Range update and querying in a 2D matrix

2019-03-14 04:12发布

问题:

I don't have a scenario, but here goes the problem. This is one is just driving me crazy. There is a nxn boolean matrix initially all elements are 0, n <= 10^6 and given as input. Next there will be up to 10^5 queries. Each query can be either set all elements of column c to 0 or 1, or set all elements of row r to 0 or 1. There can be another type of query, printing the total number of 1's in column c or row r.

I have no idea how to solve this and any help would be appreciated. Obviously a O(n) solution per query is not feasible.

回答1:

The idea of using a number to order the modifications is taken from Dukeling's post.

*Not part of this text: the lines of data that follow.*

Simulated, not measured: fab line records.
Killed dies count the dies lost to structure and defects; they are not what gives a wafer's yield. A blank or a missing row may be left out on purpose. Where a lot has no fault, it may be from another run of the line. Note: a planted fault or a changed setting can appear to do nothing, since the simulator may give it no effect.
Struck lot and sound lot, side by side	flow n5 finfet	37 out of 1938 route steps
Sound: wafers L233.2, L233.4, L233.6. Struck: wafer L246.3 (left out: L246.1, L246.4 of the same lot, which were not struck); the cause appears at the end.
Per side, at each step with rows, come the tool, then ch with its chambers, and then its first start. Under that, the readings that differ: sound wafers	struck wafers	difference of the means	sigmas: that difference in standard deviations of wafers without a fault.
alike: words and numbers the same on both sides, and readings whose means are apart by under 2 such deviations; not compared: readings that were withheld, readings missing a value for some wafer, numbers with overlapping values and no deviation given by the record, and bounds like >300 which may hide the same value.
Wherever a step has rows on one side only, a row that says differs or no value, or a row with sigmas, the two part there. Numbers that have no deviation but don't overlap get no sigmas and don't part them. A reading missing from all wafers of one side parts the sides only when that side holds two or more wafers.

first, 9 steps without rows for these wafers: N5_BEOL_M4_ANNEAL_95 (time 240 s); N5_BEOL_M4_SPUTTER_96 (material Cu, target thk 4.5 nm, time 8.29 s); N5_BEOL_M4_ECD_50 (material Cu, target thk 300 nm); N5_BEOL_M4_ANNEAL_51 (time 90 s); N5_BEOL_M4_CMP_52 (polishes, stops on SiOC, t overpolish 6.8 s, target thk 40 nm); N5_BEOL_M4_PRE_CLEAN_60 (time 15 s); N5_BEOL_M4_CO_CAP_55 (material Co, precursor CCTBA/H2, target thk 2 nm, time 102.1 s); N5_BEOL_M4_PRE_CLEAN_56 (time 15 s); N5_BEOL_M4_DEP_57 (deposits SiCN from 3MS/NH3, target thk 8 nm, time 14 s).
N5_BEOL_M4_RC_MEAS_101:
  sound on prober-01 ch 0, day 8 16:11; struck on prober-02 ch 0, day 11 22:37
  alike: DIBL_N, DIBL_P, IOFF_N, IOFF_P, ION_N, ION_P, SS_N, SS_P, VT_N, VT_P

We will need 2 maps and 4 binary indexed tree (BIT, a.k.a. Fenwick Tree): 1 map and 2 BITs for rows, and 1 map and 2 BITs for columns. Let us call them m_row, f_row[0], and f_row[1]; m_col, f_col[0] and f_col[1] respectively.

Map may be implemented with array, or tree like structure, or hashing. The 2 maps are used to store the last modification to a row/column. Since there can be at most 105 modification, you may use that fact to save space from simple array implementation.

BIT has 2 operations:

  • adjust(value, delta_freq), which adjusts the frequency of the value by delta_freq amount.
  • rsq(from_value, to_value), (rsq stands for range sum query) which finds the sum of the all the frequencies from from_value to to_value inclusive.

Let us declare global variable: version

Let us define numRow to be the number of rows in the 2D boolean matrix, and numCol to be the number of columns in the 2D boolean matrix.

The BITs should have size of at least MAX_QUERY + 1, since it is used to count the number of changes to the rows and columns, which can be as many as the number of queries.

Initialization:

version = 1
# Map should return <0, 0> for rows or cols not yet
# directly updated by query
m_row = m_col = empty map
f_row[0] = f_row[1] = f_col[0] = f_col[1] = empty BIT

Update algorithm:

update(isRow, value, idx):
    if (isRow):
        # Since setting a row/column to a new value will reset
        # everything done to it, we need to erase earlier
        # modification to it.
        # For example, turn on/off on a row a few times, then
        # query some column
        <prevValue, prevVersion> = m_row.get(idx)
        if ( prevVersion > 0 ):
            f_row[prevValue].adjust( prevVersion, -1 )

        m_row.map( idx, <value, version> )
        f_row[value].adjust( version, 1 )
    else:
        <prevValue, prevVersion> = m_col.get(idx)
        if ( prevVersion > 0 ):
            f_col[prevValue].adjust( prevVersion, -1 )

        m_col.map( idx, <value, version> )
        f_col[value].adjust( version, 1 )

    version = version + 1

Count algorithm:

count(isRow, idx):
    if (isRow):
        # If this is row, we want to find number of reverse modifications
        # done by updating the columns
        <value, row_version> = m_row.get(idx)
        count = f_col[1 - value].rsq(row_version + 1, version)
    else:
        # If this is column, we want to find number of reverse modifications
        # done by updating the rows
        <value, col_version> = m_col.get(idx)
        count = f_row[1 - value].rsq(col_version + 1, version)

    if (isRow):
       if (value == 1):
           return numRow - count
       else:
           return count
    else:
       if (value == 1):
           return numCol - count
       else:
           return count

The complexity is logarithmic in worst case for both update and count.



回答2:

Take version just to mean a value that gets auto-incremented for each update.

Store the last version and last update value at each row and column.

Store a list of (versions and counts of zeros and counts of ones) for the rows. The same for the columns. So that's only 2 lists for the entire grid.

When a row is updated, we set its version to the current version and insert into the list for rows the version and if (oldRowValue == 0) zeroCount = oldZeroCount else zeroCount = oldZeroCount + 1 (so it's not the number of zero's, rather the number of times a value was updated with a zero). Same for oneCount. Same for columns.

If you do a print for a row, we get the row's version and last value, we do a binary search for that version in the column list (first value greater than). Then:

if (rowValue == 1)
  target = n*rowValue
           - (latestColZeroCount - colZeroCount)
           + (latestColOneCount - colOneCount)
else
  target = (latestColOneCount - colOneCount)

Not too sure whether the above will work.

That's O(1) for update, O(log k) for print, where k is the number of updates.